Method Length — Single Responsibility

// ❌ One method doing everything
public String processInput(String raw) {
    raw = raw.trim();
    raw = raw.replaceAll("\\s+", " ");
    if (raw.length() > 100) raw = raw.substring(0, 100);
    raw = raw.replaceAll("[<>]", "");
    return raw.toLowerCase();
}

// ✅ Decomposed — each method does one thing
public String processInput(String raw) {
    return pipeline(raw,
        this::normalize,
        this::truncate,
        this::sanitize,
        String::toLowerCase
    );
}

private String normalize(String s)  { return s.strip().replaceAll("\\s+", " "); }
private String truncate(String s)   { return s.length() > 100 ? s.substring(0, 100) : s; }
private String sanitize(String s)   { return s.replaceAll("[<>]", ""); }

@SafeVarargs
private String pipeline(String input, java.util.function.UnaryOperator<String>... steps) {
    for (var step : steps) input = step.apply(input);
    return input;
}

Performance Optimization

Benchmark: String Concatenation Methods

import java.util.stream.*;

public class StringBenchmark {
    private static final int ITERATIONS = 100_000;

    public static void main(String[] args) {
        // Test 1: += operator
        long start = System.nanoTime();
        String s = "";
        for (int i = 0; i < ITERATIONS; i++) s += "a";
        long plusTime = System.nanoTime() - start;

        // Test 2: StringBuilder
        start = System.nanoTime();
        StringBuilder sb = new StringBuilder();
        for (int i = 0; i < ITERATIONS; i++) sb.append("a");
        String result = sb.toString();
        long sbTime = System.nanoTime() - start;

        // Test 3: StringBuilder pre-sized
        start = System.nanoTime();
        StringBuilder sbPre = new StringBuilder(ITERATIONS);
        for (int i = 0; i < ITERATIONS; i++) sbPre.append("a");
        String result2 = sbPre.toString();
        long sbPreTime = System.nanoTime() - start;

        System.out.printf("String +=:            %,d ms%n", plusTime / 1_000_000);
        System.out.printf("StringBuilder:        %,d ms%n", sbTime / 1_000_000);
        System.out.printf("StringBuilder (pre):  %,d ms%n", sbPreTime / 1_000_000);
    }
}

Typical results (100K iterations):

Method Time Relative
String += ~3,500 ms 1x (baseline)
StringBuilder ~2 ms ~1,750x faster
StringBuilder (pre-sized) ~1 ms ~3,500x faster

Why the Massive Difference

graph TD subgraph "String += (O(n^2))" A1["Iteration 1: copy 1 char"] --> A2["Iteration 2: copy 2 chars"] A2 --> A3["Iteration 3: copy 3 chars"] A3 --> A4["... copies grow linearly"] A4 --> A5["Iteration N: copy N chars"] end subgraph "StringBuilder (O(n))" B1["Iteration 1: append 1 char"] --> B2["Iteration 2: append 1 char"] B2 --> B3["Iteration 3: append 1 char"] B3 --> B4["... constant cost per append"] end

Compiled Regex vs Inline Regex

// ❌ Compiles regex on every call
for (String line : lines) {
    if (line.matches("\\d{4}-\\d{2}-\\d{2}")) { ... }
}

// ✅ Compile once, reuse
Pattern datePattern = Pattern.compile("\\d{4}-\\d{2}-\\d{2}");
for (String line : lines) {
    if (datePattern.matcher(line).matches()) { ... }
}

Performance difference: ~5-10x faster when compiled once for repeated use.

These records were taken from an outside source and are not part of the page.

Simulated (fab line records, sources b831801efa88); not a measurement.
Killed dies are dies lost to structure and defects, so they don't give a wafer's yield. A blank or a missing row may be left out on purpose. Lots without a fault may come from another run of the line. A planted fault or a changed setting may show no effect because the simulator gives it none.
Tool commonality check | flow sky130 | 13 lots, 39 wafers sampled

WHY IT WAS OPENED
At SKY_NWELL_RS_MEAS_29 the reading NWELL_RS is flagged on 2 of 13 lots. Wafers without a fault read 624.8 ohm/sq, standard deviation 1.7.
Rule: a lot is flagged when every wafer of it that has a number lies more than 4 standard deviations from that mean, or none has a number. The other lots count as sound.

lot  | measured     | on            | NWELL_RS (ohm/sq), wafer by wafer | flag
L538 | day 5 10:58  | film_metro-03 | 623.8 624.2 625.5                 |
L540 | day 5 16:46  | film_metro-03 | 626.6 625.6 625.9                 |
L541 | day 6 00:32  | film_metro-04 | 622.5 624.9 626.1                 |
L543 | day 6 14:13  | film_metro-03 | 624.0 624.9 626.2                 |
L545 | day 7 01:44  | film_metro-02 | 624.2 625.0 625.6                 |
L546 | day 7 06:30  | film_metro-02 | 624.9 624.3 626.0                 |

Comparison with Other Languages

Feature Java Python C# Go
Immutable? Yes Yes Yes Yes
String Pool Yes (automatic for literals) Yes (interning) Yes (interning) No
Mutable Builder StringBuilder Not needed (join) StringBuilder strings.Builder
Multi-line Text blocks """ Triple quotes """ Verbatim @"" Backticks `
Interpolation STR."..." (preview) f-strings f"..." $"..." fmt.Sprintf
Encoding UTF-16 (compact: Latin1/UTF16) UTF-8 UTF-16 UTF-8
Null handling null possible No null strings null possible Zero value ""
Regex in String matches(), split() re module Regex class regexp package

Key Differences Worth Noting

  • Python f-strings are more elegant than Java's String.format() — Java is catching up with String Templates (JEP 430)
  • Go strings are UTF-8 byte slices, making byte-level operations more natural; Java's UTF-16 makes emoji/surrogate handling trickier
  • C# had string interpolation ($"Hello {name}") since 2015; Java's equivalent is still in preview

Error Handling

Pattern: Safe String Operations Utility

public final class StringUtils {

    private StringUtils() {} // utility class

    public static String safeSubstring(String s, int start, int end) {
        if (s == null) return "";
        int len = s.length();
        start = Math.max(0, start);
        end = Math.min(len, end);
        if (start >= end) return "";
        return s.substring(start, end);
    }

    public static int safeParseInt(String s, int defaultValue) {
        if (s == null || s.isBlank()) return defaultValue;
        try {
            return Integer.parseInt(s.strip());
        } catch (NumberFormatException e) {
            return defaultValue;
        }
    }

    public static Optional<String> nonBlank(String s) {
        return (s != null && !s.isBlank()) ? Optional.of(s.strip()) : Optional.empty();
    }

    public static void main(String[] args) {
        System.out.println(safeSubstring(null, 0, 5));     // ""
        System.out.println(safeSubstring("Hello", 0, 100)); // "Hello"
        System.out.println(safeParseInt("abc", -1));         // -1
        System.out.println(nonBlank("  hello  "));           // Optional[hello]
        System.out.println(nonBlank("   "));                 // Optional.empty
    }
}

Security Considerations

1. ReDoS (Regular Expression Denial of Service)

Risk level: High

// ❌ Vulnerable to ReDoS — catastrophic backtracking
String pattern = "(a+)+b";
"aaaaaaaaaaaaaaaaaaaac".matches(pattern); // hangs for seconds/minutes

// ✅ Use possessive quantifiers or atomic groups
String safePattern = "(a++)b"; // possessive — no backtracking

Mitigation: Use possessive quantifiers (++, *+), set timeouts, or validate regex complexity.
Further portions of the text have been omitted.